There is no best forecasting model without a demand regime lens

in Demand Forecasting, Model-Selection, Operations · 5 min read

A portfolio-level benchmark creates a real temptation. Rank the models, pick the strongest overall performer, and standardise on it. That choice is a good start — it reduces complexity, simplifies explanation, lowers governance overhead, and makes deployment and maintenance easier. In practice, that is often how model policy begins.

Starting there is not an issue. Staying there is.

There are different underlying demand structures in a portfolio and they put different demands on the model being built for it. If a portfolio model is chosen globally, it may end up partially optimised for the demand structure that is most frequently present — and underperform everywhere else.

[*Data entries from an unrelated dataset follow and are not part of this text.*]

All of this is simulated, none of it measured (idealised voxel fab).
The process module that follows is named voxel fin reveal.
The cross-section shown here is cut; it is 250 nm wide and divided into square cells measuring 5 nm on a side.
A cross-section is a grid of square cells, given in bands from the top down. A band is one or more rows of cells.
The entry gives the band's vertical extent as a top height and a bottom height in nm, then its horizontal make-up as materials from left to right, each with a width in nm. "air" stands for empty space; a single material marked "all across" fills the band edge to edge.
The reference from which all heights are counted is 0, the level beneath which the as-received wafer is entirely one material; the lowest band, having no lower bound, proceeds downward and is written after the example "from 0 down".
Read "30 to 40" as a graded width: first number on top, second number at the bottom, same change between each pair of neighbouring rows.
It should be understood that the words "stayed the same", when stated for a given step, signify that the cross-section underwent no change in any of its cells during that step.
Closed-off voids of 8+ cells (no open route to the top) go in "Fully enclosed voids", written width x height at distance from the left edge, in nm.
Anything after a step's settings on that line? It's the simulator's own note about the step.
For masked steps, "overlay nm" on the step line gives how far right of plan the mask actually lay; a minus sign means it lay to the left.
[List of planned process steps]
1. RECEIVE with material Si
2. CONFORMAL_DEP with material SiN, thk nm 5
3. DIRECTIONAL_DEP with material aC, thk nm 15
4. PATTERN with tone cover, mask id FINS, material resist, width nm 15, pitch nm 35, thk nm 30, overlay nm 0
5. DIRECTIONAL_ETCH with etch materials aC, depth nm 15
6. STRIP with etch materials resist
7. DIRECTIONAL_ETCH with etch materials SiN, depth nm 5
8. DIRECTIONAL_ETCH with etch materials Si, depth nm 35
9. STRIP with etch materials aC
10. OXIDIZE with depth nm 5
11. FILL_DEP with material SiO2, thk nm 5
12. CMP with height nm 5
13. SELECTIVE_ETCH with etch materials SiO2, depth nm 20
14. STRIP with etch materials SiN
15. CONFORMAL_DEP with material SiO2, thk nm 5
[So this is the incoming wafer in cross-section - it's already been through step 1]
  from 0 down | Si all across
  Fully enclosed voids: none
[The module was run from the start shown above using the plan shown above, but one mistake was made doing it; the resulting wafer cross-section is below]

Take a supermarket that sells everything from daily household needs to high-end computing devices. The margins on day-to-day needs may not be high, but high footfall and sheer volume keeps the operation running. However, it may also be important to focus on products that are luxury and sold infrequently — MacBook Pros, luxury dresses, perfumes etc. Here the market can make higher margins if it is able to plan more appropriately for demand. That is, if the supermarket can supply for demand in such a way that sunk costs are low and demand is met better, the market makes more margins on those products.

In plain terms: forecasting of each product does not carry equal cost, margins, and demand structure. A forecasting portfolio cannot treat all products as equal weights. This is where demand regimes become critical.

The global ranking compresses different demand structures into one number. It is only when the portfolio is segmented that the cost of that assumption becomes visible.

In the last post, we saw that SES performed nearly as well as the best model in smooth demand — but its performance suffered in other demand types. Once the first model starts performing well, one needs to pivot toward the second set of larger gains — which come from increasing complexity only a little by using models suited to each demand structure. I studied the best performing model per regime to make this concrete.

Top 5 models by demand regime — smooth, erratic, lumpy. Lower score is better. Top 5 models per regime — smooth, erratic, lumpy. Lower score is better.

In smooth demand, CrostonOptimized was the top model with the lowest score. The top five models were neck and neck in competition — the spread between them was small.

As soon as we shift to erratic demand, the best model was Chronos2 — and this time with a wider range of score differences between the top model and the rest.

In lumpy demand, CrostonClassic came out on top.

This underlines the point. The model chosen as the best portfolio model — SES Optimized — was not the top model in any of the demand regimes. It was consistently among the top performing models across regimes, but had significant deviations from the top model in each one. A globally competitive model is not automatically the best choice for the demand structures that matter most operationally.

A note on scope. These results are specific to this dataset — a daily, perishable, intermittent-demand retail context using 18 univariate models on a 297-SKU subset.

The transferable insight is not that one named model will always win a given regime in every domain. It is that model rankings can change materially once demand structure is separated instead of averaged together.

Model choice should follow demand structure — not hype toward newer models, and not habit toward familiar ones. A small tradeoff in complexity can unlock meaningfully better results.

Benchmark: 297 SKUs · FreshRetailNet-50K · 18 univariate models · Daily perishable retail data · ADI/CV² segmentation · Lower score = better forecast accuracy. Regime-level results; individual SKU variance exists within each category.